This is best served with a bunch of friends that you want to chat with for hours, as it does take some effort to break these big crab legs apart.
Now, before you get started here are a few options. If you are partial to olive oil, you can use it instead of butter but it's really best with butter. And if you like your crab legs mildly spicy, add just a dash or two of Tabasco to the tomato mixture. To add even more rustic garlic flavor, make your own roasted garlic.
Believe it or not, you can also reheat Maryland hard crabs this way. Just pop off their top shell, clean them, and cook them face down in the liquid. Oh boy is this good served with a frosty beer.
- ¼ cup-store bought roasted minced garlic
- 1 cup dry white wine
- 4 tablespoons unsalted butter, melted
- 16 ounces diced tomatoes
- 2 teaspoons Worcestershire sauce
- 1 teaspoon kosher salt
- ¼ cup parsley leaves, finely chopped
- 5 shakes of Tabasco. Watch out this can be super spicy! Use less for mild.

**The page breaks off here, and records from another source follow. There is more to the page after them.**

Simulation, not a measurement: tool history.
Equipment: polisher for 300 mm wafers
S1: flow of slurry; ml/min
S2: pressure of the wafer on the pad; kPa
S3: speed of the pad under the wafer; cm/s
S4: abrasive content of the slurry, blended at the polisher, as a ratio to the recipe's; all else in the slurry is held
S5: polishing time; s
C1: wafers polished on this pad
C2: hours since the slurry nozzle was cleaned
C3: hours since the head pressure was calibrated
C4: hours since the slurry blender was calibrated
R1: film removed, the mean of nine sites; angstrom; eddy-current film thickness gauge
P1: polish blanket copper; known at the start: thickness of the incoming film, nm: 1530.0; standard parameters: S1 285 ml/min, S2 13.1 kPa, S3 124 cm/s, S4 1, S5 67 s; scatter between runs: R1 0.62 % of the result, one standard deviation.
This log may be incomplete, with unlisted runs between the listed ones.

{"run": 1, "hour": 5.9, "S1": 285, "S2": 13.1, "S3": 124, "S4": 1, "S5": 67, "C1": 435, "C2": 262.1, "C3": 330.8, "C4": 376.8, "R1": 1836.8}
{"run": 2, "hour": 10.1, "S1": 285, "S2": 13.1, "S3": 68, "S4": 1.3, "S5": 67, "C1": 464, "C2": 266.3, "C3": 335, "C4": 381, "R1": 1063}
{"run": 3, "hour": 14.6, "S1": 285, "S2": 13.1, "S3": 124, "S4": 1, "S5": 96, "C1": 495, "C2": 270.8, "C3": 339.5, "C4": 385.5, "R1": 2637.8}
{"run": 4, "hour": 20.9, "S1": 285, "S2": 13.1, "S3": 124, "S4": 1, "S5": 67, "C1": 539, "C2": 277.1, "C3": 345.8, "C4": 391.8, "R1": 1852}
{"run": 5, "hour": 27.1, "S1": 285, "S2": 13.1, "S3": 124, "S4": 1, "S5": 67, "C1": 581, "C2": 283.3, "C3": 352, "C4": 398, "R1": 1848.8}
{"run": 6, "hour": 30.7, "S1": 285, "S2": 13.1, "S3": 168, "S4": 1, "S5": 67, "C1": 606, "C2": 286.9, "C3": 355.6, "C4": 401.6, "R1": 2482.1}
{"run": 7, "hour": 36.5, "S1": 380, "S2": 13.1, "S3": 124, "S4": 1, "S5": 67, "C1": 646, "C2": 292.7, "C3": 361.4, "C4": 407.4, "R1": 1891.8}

- 2 pounds Snow crab legs at room temperature, legs sliced lengthwise so the juices can seep in
- Sliced rustic country bread
Preheat the oven to 400 degrees or see note below about preparing this on a stove top.
In a bowl combine the roasted garlic, wine, butter, tomatoes, Worcestershire, salt, and parsley. Place the crab legs in a Dutch oven or casserole dish and cover them with the mixture. Drizzle it with the Tabasco sauce. Place the Dutch oven lid on or if you are using a casserole dish tent a piece of foil over it. Make sure the foil doesn't touch the tomatoes. Bake for 15 minutes until piping hot.
Serve immediately on a plate with some of the juice and tomato mixture spooned on top. Include some bread for dipping and serve with a lobster fork and a nut cracker.
To prepare it on the stove top, simply combine all the ingredients in a stockpot and bring the liquid to a boil. Reduce the heat to a lazy boil for 10 minutes or until the crabmeat is piping hot.